Feature Request: add unique cookie prefix or allow setting
What type of suggestion are you making?
Modification of existing behavior
What is the problem that your feature request solves?
I am running this along with a few dozen other containers on a small home server with podman under one IP (using different port numbers for each service). It works pretty well aside from one issue: session cookie names often conflict causing frequent log outs.
archivebox uses generic names "sessionid" and "csrftoken".
What is your proposed solution?
Would it be possible to append a unique prefix to the session ID cookie name (ie: 'archivebox_sessionid') or allow us to add a prefix using an environment variable?
What hacks or alternative solutions have you tried to solve the problem?
Searched around documentation trying to find a way to set a prefix for the session cookies and could not find anything. Nor could I find any suggestions pertaining to this issue.

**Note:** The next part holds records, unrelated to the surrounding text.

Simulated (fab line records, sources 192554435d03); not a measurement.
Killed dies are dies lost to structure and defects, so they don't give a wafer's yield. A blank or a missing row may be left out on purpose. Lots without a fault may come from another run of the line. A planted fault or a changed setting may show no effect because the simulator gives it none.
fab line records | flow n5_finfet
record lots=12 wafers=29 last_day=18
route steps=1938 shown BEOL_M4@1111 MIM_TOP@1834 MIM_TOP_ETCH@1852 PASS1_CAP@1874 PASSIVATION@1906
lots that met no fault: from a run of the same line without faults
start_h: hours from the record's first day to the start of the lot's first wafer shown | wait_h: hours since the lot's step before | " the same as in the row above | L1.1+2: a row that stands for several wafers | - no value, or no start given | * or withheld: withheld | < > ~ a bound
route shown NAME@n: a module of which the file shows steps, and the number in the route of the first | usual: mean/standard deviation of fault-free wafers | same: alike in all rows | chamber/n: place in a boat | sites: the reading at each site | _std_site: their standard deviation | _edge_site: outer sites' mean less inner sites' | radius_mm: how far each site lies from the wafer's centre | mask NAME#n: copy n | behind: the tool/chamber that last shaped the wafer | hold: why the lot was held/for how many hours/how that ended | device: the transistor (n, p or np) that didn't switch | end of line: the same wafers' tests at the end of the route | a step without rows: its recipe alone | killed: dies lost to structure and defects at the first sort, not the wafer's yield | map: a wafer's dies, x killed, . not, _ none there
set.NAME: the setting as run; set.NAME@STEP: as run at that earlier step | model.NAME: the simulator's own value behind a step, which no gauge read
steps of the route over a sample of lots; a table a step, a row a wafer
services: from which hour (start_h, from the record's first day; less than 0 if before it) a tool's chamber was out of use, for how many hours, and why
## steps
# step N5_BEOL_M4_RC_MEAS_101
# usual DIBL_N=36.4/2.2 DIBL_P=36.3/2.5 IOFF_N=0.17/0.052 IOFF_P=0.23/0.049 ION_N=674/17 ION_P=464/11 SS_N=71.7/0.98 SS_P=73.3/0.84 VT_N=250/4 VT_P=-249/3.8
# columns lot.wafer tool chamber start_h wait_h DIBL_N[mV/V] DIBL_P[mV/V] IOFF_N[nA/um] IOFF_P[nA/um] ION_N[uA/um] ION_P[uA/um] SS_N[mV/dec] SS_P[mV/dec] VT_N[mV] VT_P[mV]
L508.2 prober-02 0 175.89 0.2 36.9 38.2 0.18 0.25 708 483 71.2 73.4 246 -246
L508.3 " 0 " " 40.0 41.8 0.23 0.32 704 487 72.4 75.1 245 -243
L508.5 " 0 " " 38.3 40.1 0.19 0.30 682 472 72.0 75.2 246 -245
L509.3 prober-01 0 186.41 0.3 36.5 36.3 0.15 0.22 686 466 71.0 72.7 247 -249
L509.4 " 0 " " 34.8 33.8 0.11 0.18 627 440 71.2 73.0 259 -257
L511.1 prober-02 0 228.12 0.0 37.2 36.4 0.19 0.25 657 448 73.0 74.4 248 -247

Share the entire output of the archivebox version command for the current verison you are using.
0.7.3
ArchiveBox v0.7.3 COMMIT_HASH=069aabc BUILD_TIME=2024-12-15 09:54:03 1734256443
IN_DOCKER=True IN_QEMU=False ARCH=x86_64 OS=Linux PLATFORM=Linux-6.11.0-18-generic-x86_64-with-glibc2.36 PYTHON=Cpython
FS_ATOMIC=True FS_REMOTE=False FS_USER=0:0 FS_PERMS=644
DEBUG=False IS_TTY=True TZ=UTC SEARCH_BACKEND=ripgrep LDAP=False
[i] Dependency versions:
√ PYTHON_BINARY v3.11.11 valid /usr/local/bin/python3.11
√ SQLITE_BINARY v2.6.0 valid /usr/local/lib/python3.11/sqlite3/dbapi2.py
√ DJANGO_BINARY v3.1.14 valid /usr/local/lib/python3.11/site-packages/django/__init__.py
√ ARCHIVEBOX_BINARY v0.7.3 valid /usr/local/bin/archivebox
√ CURL_BINARY v8.10.1 valid /usr/bin/curl
√ WGET_BINARY v1.21.3 valid /usr/bin/wget
√ NODE_BINARY v20.18.1 valid /usr/bin/node
√ SINGLEFILE_BINARY v1.1.54 valid ./node_modules/single-file-cli/single-file
√ READABILITY_BINARY v0.0.11 valid ./node_modules/readability-extractor/readability-extractor
√ MERCURY_BINARY v1.0.0 valid ./node_modules/@postlight/parser/cli.js
√ GIT_BINARY v2.39.5 valid /usr/bin/git
√ YOUTUBEDL_BINARY v2024.12.13 valid /usr/local/bin/yt-dlp
√ CHROME_BINARY v131.0.6778.33 valid /usr/bin/chromium-browser
√ RIPGREP_BINARY v13.0.0 valid /usr/bin/rg
[i] Source-code locations:
√ PACKAGE_DIR 24 files valid ./archivebox
√ TEMPLATES_DIR 3 files valid ./archivebox/templates
- CUSTOM_TEMPLATES_DIR - disabled None
[i] Secrets locations:
- CHROME_USER_DATA_DIR - disabled None
- COOKIES_FILE - disabled None
How badly do you want this new feature?
- [ ] It's an urgent deal-breaker, I can't live without it
- [ ] It's important to add it in the near-mid term future
- [x] It would be nice to have eventually
- [ ] I'm willing to start a PR to develop this myself
- [ ] I have donated money to go towards fixing this issue
Mini Survey
- [x] I like ArchiveBox so far / would recommend it to a friend
- [ ] I've had a lot of difficulty getting ArchiveBox set up
- [ ] I would pay $10/mo for a hosted version of ArchiveBox if it had this feature
Interesting. I thought different ports were considered different origins, very surprised your browser is re-using cookies across ports.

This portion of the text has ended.